What DMA says is true. But the problem is not the Sensor Bar (you don't need the Sensor Bar with Super Mario All Stars as far as I know). Some other things you can try (if you have not done it yet) is remove and re-enter the battery pack and sync the Wii mote (red button that's somewhere near the batteries). Also try to unplug the console, and then plug everything back in. –  Wimpey Oct 7 '11 at 16:22
    
I know that BT is bluetooth. I just thought the sensor bar also did the bluetooth part. Wimpey: I said I replaced the battery pack. I have synced the Wiimote every time this happened to get it to work again. –  Andrew J. Brehm Oct 7 '11 at 16:31
    
But did you also unplugged the console? –  Wimpey Oct 7 '11 at 16:33

It is highly likely that this issue is not the result of interference. Interference is often indicated by erratic or inconsistent behavior rather than disconnection.

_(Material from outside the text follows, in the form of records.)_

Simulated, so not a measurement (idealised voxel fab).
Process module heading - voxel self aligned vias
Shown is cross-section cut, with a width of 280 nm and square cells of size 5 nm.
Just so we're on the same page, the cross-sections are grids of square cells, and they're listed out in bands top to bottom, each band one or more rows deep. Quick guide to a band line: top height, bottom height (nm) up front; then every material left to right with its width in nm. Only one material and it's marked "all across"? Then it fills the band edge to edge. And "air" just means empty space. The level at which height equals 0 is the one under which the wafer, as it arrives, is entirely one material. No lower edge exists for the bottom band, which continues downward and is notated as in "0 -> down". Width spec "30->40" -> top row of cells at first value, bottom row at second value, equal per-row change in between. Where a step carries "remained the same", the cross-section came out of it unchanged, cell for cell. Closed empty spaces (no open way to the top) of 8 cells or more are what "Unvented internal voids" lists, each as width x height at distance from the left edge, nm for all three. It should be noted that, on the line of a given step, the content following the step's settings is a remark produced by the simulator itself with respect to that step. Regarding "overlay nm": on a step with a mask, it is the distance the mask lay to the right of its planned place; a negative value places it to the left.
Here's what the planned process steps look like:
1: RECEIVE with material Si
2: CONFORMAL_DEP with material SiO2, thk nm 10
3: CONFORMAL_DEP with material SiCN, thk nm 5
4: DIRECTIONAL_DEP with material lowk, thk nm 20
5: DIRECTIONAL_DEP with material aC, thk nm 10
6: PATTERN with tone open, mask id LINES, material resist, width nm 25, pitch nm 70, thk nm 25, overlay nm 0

It is possible that your battery terminals have become damaged or bent out of position. The act of performing in-game motion controls may be temporarily unseating your batteries, causing the disruption. Rechargeable batteries can sometimes be the cause of this issue due to the fact that some brands differ slightly in size than traditional batteries. Jamming in slightly oversized batteries can bend or push contacts out of alignment. This can result in the oversized batteries working perfectly while any differing brands or types of batteries do not.

My suggestion is to try to use the same batteries or a replacement using the same brand and type to see if this rectifies the problem. It is also possible however that the wii-motes are permanently damaged.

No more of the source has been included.